(Photograph I instagrammed – shallow, I know – the evening the book arrived. That’s my midnight snack)
I won’t lie – I started this book only because I wanted to watch the movie. It’s been sitting on the external hard disk for so long and I wanted to know if I should keep it, or delete it to make space for other movies. I have a rule – I don’t watch movie adaptations before I’ve read the book. And now that I’ve read Ishiguro’s masterpiece, I don’t know if I’ll be comfortable watching the film (To hell with the drama! I’ll watch it, anyway). The book was great. And great is an understatement.

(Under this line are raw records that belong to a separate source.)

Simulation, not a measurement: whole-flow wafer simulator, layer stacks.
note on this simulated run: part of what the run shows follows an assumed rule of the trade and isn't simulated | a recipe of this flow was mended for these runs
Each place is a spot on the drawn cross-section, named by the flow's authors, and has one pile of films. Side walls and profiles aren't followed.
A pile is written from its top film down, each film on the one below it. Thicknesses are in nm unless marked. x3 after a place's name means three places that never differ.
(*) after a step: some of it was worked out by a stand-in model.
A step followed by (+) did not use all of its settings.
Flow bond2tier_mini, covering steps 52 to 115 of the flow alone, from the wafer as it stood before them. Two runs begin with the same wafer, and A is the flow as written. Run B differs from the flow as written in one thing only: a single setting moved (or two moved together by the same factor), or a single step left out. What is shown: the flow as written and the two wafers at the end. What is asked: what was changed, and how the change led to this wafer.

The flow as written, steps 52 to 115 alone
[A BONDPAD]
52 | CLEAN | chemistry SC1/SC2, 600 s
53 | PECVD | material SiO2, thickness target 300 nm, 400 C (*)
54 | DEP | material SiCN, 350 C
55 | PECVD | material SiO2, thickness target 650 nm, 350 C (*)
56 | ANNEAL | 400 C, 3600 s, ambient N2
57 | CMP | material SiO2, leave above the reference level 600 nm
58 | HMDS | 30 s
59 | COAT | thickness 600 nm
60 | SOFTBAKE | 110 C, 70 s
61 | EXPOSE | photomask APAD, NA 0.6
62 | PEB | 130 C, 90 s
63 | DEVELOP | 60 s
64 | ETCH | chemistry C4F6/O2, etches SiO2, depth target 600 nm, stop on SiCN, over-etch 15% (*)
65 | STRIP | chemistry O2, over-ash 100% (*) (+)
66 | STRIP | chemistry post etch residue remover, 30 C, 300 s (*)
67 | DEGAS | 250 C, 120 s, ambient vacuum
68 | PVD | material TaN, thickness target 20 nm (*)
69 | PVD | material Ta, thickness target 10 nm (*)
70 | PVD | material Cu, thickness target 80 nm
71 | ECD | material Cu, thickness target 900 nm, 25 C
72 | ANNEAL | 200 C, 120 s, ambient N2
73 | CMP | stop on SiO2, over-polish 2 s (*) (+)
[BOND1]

There are two things – a book with an unrequited love story, and a Byronic hero: world-weary, emotionally-conflicted, charismatic – that make me go weak in the knees. The Remains of the Day gave me both. The story is about Stevens, a butler of Darlington Hall, who embarks on a vacation. This holiday is his first time away from Darlington Hall in several years and the protagonist-narrator cannot but go back repeatedly to anecdotes about his time there. He is a principled man, dutiful and has achieved a certain amount of ‘dignity’ that his profession demands. It is also this very duty that has estranged him of his love for Miss Kenton. The journey from Darlington Hall to Weymouth is his journey from his present to his past – from the consequences to the sacrifices he made at a time when history was going through enormous changes and he believed that his service, his employer needed more attention than his own life and matters of the heart.
I was told that the book would be slow. Mostly because of how elaborate the prose is. But it isn’t. It is beautiful. Almost like someone’s life unfolding in a quick motion, right before your own eyes.